Coughing fit and stressed voice detection

May, 2024

Summary

Coughing fit and stressed voice detection is an audio analytics application that detects incidents by listening to the surrounding audio 24/7.

The application comes preinstalled in selected Axis cameras with integrated microphone. It consists of two separate detection algorithms, and you can choose to use one of them, or both.

The cough detector detects single coughs or coughing fits, allowing for personnel to respond quickly to persons in need. The stressed voice detector identifies sound patterns associated with duress, anger, or fear, making it an effective tool for crime deterrence, assault reduction, or indicating persons in need of help.

Privacy is protected because coughing fit and stressed voice detection does not need to store any audio data to work properly. Audio is not recorded unless you have explicitly enabled audio recording.

You can configure several settings to make the analytics work optimally for your use case. Coughing fit and stressed voice detection also performs continuous health checks to verify proper operation.

Introduction

Audio detection analytics in a camera are powerful complements to video surveillance. They enable early detection and alerting on potential incidents, possibly before they are discovered in the video.

Coughing fit and stressed voice detection is an audio analytics application that listens to the surroundings 24/7 to classify and filters out sounds. When a coughing fit or stressed voice is detected, the application generates an alert.

This white paper presents coughing fit and stressed voice detection and how it is configured for optimal detection.

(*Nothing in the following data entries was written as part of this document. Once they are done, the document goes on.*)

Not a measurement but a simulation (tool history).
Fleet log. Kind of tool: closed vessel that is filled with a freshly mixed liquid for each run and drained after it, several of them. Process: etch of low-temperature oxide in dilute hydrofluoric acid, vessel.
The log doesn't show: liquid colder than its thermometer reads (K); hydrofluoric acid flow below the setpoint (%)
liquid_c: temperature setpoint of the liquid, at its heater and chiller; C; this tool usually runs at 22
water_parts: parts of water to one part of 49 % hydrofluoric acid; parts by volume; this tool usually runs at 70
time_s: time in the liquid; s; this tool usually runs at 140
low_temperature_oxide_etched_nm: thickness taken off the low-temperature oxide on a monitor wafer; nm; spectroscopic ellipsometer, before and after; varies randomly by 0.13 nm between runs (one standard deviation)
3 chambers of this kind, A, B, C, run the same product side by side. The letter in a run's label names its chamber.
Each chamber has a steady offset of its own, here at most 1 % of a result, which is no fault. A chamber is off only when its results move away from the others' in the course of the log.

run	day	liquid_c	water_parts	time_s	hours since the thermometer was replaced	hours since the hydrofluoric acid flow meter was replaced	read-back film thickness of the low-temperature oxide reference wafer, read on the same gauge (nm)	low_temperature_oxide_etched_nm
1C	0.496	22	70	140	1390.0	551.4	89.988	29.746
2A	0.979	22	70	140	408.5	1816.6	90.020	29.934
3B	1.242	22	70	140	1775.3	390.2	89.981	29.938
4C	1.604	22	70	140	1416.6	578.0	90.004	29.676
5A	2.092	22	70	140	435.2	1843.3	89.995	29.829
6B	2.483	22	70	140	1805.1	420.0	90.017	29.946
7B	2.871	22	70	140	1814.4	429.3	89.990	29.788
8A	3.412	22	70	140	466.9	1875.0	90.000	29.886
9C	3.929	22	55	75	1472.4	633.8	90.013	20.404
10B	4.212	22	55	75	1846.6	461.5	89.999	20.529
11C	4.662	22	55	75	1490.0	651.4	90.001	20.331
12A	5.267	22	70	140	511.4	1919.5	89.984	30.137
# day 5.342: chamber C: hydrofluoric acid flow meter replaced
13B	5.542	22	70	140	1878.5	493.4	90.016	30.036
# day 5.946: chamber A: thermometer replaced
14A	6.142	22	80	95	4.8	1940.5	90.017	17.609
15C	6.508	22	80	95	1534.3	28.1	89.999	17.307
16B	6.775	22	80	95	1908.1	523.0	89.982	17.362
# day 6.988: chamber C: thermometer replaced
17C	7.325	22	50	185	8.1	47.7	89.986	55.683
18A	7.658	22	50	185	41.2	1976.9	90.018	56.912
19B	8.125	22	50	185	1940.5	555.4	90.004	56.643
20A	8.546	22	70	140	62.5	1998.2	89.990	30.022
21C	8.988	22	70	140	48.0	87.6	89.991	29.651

Cough detector and stressed voice detector

Coughing fit and stressed voice detection comes preinstalled in selected Axis cameras with integrated microphone. The detectors catch audible indicators of incidents in real time, directly in the camera. You can choose to use one of the detectors, or both.

The cough detector works by detecting coughs and counting them within a time frame. It allows for personnel to respond quickly when somebody is coughing or is having a coughing fit. The detector can detect coughing fits or a single cough, depending on how you set it up.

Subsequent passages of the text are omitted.